Keeping in mind that $$0^0 =1, 0^1 =0, 0^2 =0, etc$$ you should now see that you can deduce that:

$$f^\prime^\prime^\prime (0) = 3*2*1*C_3$$

And if you check the second derivative of f(x), evaluated at x=0, you will find that:

$$f^\prime^\prime (0) = 2*1*C_2$$

And if you check the first derivative of f(x), evaluated at x=0, you will find that:

$$f^\prime(0) = 1*C_1$$

And of course

$$f(0) = C_0$$

Thus, the we have the following formula for $$C_n$$

$$C_n = \frac{f^n(0)}{n!}$$

Where

$$n! = n(n-1)(n-2)(n-3)...*2*1$$

Now, we can now re-write the formula for f(x), using the formula for Cn. We have:

$$f(x) = \sum_{n=0}^{n= \infty} C_n x^n = \sum_{n=0}^{n= \infty} \frac{f^n(0)}{n!} x^n$$

We now have only to answer the question, "is there or isn't there a power series whose derivative is equal to itself." Suppose that there is. Let f(x) denote the series. Therefore we must have:

$$f(x) = \sum_{n=0}^{n= \infty} \frac{f^n(0)}{n!} x^n = f^\prime (x) = \sum_{n=0}^{n= \infty} \frac{f^n(0)}{n!} n x^{n-1}$$

So, if there is a function f(x), whose derivative with respect to x is equal to f(x), then the power series expansion of f(x) must be such that:

$$\sum_{n=0}^{n= \infty} \frac{f^n(0)}{n!} x^n = \sum_{n=0}^{n= \infty} \frac{f^n(0)}{n!} n x^{n-1} = \sum_{n=1}^{n= \infty} \frac{f^n(0)}{n!} n x^{n-1} = \sum_{n=0}^{n= \infty} \frac{f^{n+1}(0)}{n!} x^n$$

Thus, we can see that the statement above is true, provided that:

$$f^n(0) = f^{n+1}(0)$$

Thus, the constraint for there to be a function f(x) that is equivalent to its derviative, is that its nth derivative evaluated at the point x=0 must equal its( n+1)th derivative evaluated at x=0. This isn't enlightening enough, so let us write things more explicitely. We have to have:

$$\frac{d^nf}{dx^n}|_{x=0} = \frac{d^{n+1}f}{dx^n}|_{x=0}$$

Now, since we are looking for a power series expression for x, we have:

$$f(x) = C_0 + C_1x + C_2x^2 + C_3x^3 + C_4x^4+ ...$$
$$f^\prime(x) = C_1 + 2C_2x + 3C_3x^2 + 4C_4x^3+ ...$$
$$f^{\prime\prime}(x) = 2C_2 + 3*2C_3x + 4*3C_4x^2+ ...$$
$$f^{\prime\prime\prime}(x) = 3*2C_3 + 4*3*2C_4x+ ...$$
$$f^{\prime\prime\prime\prime}(x) = 4*3*2C_4+ ...$$

and so on.

And when the expressions above are evaluated at x=0, only the first term in any of them remains, and that first term is a constant. And we know that the constraint dicates that the n+1th derivative evaluated at x=0 must equal the nth derivative evaluated at x=0, hence the constraint is:

$$C_0 = C_1 = 2C_2 = 3*2C_3 = 4*3*2*1C_4$$ and so on.

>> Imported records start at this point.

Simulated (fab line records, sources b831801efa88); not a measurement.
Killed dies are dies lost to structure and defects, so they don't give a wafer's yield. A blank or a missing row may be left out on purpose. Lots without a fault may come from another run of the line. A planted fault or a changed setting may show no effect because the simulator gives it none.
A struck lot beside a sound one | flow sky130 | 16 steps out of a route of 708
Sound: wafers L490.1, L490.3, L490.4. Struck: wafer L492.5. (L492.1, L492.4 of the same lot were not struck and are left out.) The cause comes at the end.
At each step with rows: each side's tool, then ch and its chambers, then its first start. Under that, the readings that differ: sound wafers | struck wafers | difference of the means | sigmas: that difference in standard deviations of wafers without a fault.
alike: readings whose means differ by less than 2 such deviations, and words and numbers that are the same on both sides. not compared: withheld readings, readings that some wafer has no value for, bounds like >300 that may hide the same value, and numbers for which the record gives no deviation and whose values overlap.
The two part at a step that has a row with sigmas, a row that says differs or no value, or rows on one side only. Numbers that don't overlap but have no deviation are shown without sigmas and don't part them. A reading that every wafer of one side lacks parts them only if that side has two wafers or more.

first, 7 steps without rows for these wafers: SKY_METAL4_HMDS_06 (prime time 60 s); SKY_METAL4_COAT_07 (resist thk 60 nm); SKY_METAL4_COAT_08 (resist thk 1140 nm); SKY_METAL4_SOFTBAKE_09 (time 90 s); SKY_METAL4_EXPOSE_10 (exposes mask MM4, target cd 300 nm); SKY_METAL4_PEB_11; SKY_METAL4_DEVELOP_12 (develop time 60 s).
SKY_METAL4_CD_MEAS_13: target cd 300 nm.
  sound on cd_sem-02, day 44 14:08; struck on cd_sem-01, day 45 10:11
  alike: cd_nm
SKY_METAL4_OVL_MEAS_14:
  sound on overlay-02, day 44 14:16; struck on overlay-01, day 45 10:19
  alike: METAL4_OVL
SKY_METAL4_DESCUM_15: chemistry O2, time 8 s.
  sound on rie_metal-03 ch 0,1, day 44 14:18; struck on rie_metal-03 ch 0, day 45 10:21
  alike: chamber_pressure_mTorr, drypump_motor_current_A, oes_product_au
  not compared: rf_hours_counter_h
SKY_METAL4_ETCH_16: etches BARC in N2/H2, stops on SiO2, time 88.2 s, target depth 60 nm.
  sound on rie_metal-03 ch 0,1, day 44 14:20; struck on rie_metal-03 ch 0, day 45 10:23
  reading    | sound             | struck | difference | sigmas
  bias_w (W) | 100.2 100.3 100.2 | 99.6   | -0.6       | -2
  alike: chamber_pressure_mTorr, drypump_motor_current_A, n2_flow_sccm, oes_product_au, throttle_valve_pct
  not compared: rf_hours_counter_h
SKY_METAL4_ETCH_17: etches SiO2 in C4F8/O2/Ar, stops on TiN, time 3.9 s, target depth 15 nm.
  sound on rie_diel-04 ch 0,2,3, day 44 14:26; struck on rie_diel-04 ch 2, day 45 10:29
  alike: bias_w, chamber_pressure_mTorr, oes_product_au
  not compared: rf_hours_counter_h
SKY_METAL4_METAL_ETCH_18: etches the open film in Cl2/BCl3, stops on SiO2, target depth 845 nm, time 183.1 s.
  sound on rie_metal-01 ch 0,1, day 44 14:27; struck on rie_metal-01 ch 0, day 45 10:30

Suppose that c_0 =1. In that case, we must have:

$$1 = C_1 = 2C_2 = 3*2C_3 = 4*3*2*1C_4$$

So that the formula we need for c(n) in order to have a power series which is equal to its derivative is:

$$C_n = \frac{1}{n!}$$

Becase it will now follow that:

$$1 = C_1 = 2/2! = 3*2*1/3! = 4*3*2*1/4! =5*4*3*2*1/5!$$

And the above equations are all true.

Thus, a power series which is equal to its own derivative is:

$$\sum_{n=0}^{n= \infty} \frac{x^n}{n!} = 1+x+x^2/2!+x^3/3!+x^4/4!$$

Which we can check directly:

$$\frac{d}{dx} \sum_{n=0}^{n= \infty} \frac{x^n}{n!} = \sum_{n=0}^{n= \infty} n \frac{x^{n-1}}{n!} = \sum_{n=1}^{n= \infty} n \frac{x^{n-1}}{n!} = \sum_{n=1}^{n= \infty} \frac{x^{n-1}}{(n-1)!} =\sum_{n=0}^{n= \infty} \frac{x^n}{n!}$$

QED

And this is not the only function which is equal to its own derivative since multiplication of it, by any constant, will also be equal to its own derivative.

Let us thus define e^x as follows:

$$e^x = \sum_{n=0}^{n= \infty} \frac{x^n}{n!}$$

It will follow that $$e^x = \frac{de^x}{dx}$$

It will also follow that for any constant B we have:

$$Be^x = \frac{dBe^x}{dx}$$

And hence there is a class of functions (not just one as I said in the beginning) that are equal to their own derivative. The class of functions are given by:

$$f(x) = B\sum_{n=0}^{n= \infty} \frac{x^n}{n!}$$

Where B is an arbitrary constant.

Regards,

Guru

 

[mathwonk]

this is very beautiful, and no doubt guided the early fathers of calculus. as such it is likely helpful here as well.

however, it does not quite respond to the question by modern standards of proof. for one thing it assumes your power series defines a differentiable function, to get existence of a solution of f' = f, this way.

one can of course prove this, e.g. by showing the local uniform convergence of both the series and the derived series. you still have then a little way to go to relate this series to the exponential function you somewhat cavalierly redefine.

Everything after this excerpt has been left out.